Fig. 4 (a) UV-vis absorption spectra and PL spectra of tBuPh-BN and DPA-tBuPh-BN in toluene at 300 K; inset: photos of tBuPh-BN (right) and DPA-tBuPh-BN (left) in toluene excited at 365 nm. PL spectra of (b) tBuPh-BN and (c) DPA-tBuPh-BN in different solvents at 300 K. (λ_exc = 340 nm).

The steady-state PL (SS PL) and phosphorescence (Ph) spectra were measured in 2-MeTHF at 77 K to determine the singlet and triplet energies and, thus, the ΔE_ST values of tBuPh-BN and DPA-tBuPh-BN (Fig. S31†). The singlet and triplet energies were determined from the onsets of the SS PL and Ph spectra, respectively. The S₁/T₁ energies for tBuPh-BN and DPA-tBuPh-BN are 2.60/2.24 and 2.71/2.28 eV, respectively, resulting in ΔE_ST values of 0.36 and 0.43 eV. Although their S₁ energies are similar to those of DtBuCzB (2.66 eV) and tDPA-DtCzB (2.72 eV), their T₁ energies are much lower (DtBuCzB (2.53 eV) and tDPA-DtCzB (2.61 eV)), which leads to much larger ΔE_ST values than the 0.13 eV for DtBuCzB and 0.11 eV for tDPA-DtCzB.^44,54 To explore the origin for the divergent T₁ energies and ΔE_ST values compared to the literature reference compounds, the S₁ and T₁ energies of the fragments, 2,7-diphenyl-9H-carbazole (2,7-PhCz) and 3,6-diphenyl-9H-carbazole (3,6-PhCz), were calculated using time-dependent DFT within the Tamm–Dancoff approximation (Fig. S32†). Both 2,7-PhCz and 3,6-PhCz have almost the same S₁ energies of around 4 eV; however, as the electron density of T₁ in 2,7-PhCz is delocalized across the whole molecule, this leads to a much-stabilized T₁ energy of 3.04 eV compared to that of 3,6-PhCz (3.33 eV). Thus, this explains the much larger ΔE_ST values for tBuPh-BN and DPA-tBuPh-BN as there is a much more stabilized locally-excited state situated on the 2,7-PhCz donor groups. The time-resolved PL decays in degassed toluene are shown in Fig. S31c.† The emission of both tBuPh-BN and DPA-tBuPh-BN decay with monoexponential kinetics with short lifetimes (τ_PL) of 5.8 and 4.4 ns, respectively. Due to the large ΔE_ST values and the competing non-radiative decay processes with ISC/RISC,⁵⁷ no delayed emission was observed in toluene solution.

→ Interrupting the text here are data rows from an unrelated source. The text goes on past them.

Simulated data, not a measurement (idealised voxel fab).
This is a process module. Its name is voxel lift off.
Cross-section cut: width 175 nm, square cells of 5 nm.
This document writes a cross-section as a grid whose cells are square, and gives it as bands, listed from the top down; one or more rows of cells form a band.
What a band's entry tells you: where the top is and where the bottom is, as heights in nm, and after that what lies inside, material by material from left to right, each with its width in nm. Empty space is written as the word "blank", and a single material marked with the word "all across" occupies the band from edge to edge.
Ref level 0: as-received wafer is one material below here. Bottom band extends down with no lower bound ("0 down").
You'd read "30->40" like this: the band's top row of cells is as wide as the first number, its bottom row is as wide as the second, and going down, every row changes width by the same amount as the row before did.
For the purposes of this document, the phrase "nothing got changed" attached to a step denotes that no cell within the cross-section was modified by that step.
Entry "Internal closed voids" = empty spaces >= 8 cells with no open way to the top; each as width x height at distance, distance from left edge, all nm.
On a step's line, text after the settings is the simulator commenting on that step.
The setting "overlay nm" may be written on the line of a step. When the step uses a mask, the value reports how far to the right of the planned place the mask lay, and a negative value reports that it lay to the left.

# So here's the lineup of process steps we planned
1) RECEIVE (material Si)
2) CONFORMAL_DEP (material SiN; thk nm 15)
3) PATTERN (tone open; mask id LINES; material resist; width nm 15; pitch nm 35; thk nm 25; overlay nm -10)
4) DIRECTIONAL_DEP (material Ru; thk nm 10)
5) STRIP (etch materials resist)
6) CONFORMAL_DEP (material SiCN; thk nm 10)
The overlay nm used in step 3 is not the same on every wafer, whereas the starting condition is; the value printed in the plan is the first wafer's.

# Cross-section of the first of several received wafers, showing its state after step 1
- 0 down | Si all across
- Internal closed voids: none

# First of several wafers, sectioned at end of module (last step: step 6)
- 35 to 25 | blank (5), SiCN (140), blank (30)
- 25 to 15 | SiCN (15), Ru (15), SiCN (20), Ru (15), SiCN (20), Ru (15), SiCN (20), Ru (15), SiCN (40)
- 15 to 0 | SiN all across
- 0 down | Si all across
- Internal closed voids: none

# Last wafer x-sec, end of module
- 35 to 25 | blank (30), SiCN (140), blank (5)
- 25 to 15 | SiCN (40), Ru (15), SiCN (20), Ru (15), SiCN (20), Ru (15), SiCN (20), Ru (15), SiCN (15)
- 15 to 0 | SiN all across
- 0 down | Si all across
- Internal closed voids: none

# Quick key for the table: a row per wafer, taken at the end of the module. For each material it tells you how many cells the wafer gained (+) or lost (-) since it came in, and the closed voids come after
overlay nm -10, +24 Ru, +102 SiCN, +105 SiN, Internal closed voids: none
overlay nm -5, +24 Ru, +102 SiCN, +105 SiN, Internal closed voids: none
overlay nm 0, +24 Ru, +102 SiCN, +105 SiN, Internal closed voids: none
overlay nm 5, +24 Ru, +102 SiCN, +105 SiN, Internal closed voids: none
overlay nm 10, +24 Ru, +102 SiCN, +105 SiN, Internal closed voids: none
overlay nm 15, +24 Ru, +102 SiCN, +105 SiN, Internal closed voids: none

The photophysical properties of thin films were then investigated. The host 2-(9,9′-spirobi[fluoren]-3-yl)-4,6-diphenyl-1,3,5-triazine (SF3-TRZ) was chosen because of its suitably high triplet energy (E_T = 2.80 eV) and ability to balance charge transport in a HF OLED using 5CzBN as the assistant dopant.⁵⁸ The absolute Φ_PL values at different doping concentrations were measured under a nitrogen atmosphere (Table S3†). Both compounds show a propensity to aggregate that is reflected in their lower Φ_PL (67% to 42% for tBuPh-BN and 47% to 30% for DPA-tBuPh-BN) and slightly broader and red-shifted emission (490 to 496 nm for tBuPh-BN and 484 to 491 nm for DPA-tBuPh-BN) of the 1, 2, 4 and 10 wt% doped films compared to the results from toluene solution (Φ_PL of 85% and 54%, λ_PL of 490 and 477 nm, respectively) (Fig. S33†). The 2 wt% doped films of tBuPh-BN and DPA-tBuPh-BN in SF3-TRZ emit at λ_PL of 496 and 487 nm (FWHMs of 31 nm/0.16 eV and 31 nm/0.16 eV), respectively (Fig. 5a). At 300 K under vacuum, the time-resolved PL decays of tBuPh-BN and DPA-tBuPh-BN show biexponential kinetics, with a dominant prompt lifetime, τ_p, of 5.9 and 4.6 ns and long τ_d of 41 and 60 ms, respectively (Table 1). The largely decreased delayed components to the lifetime of tBuPh-BN with an increase in the doping concentration from 0.5 to 2 wt% doped film and the neat film indicate that the delayed emission originates from the isolated molecule rather than from aggregates (Fig. S34†). An analysis of the temperature-dependent time-resolved PL decays under vacuum reveal an increasing intensity of the delayed emission with increasing temperature that is characteristic of TADF (Fig. 5b and c).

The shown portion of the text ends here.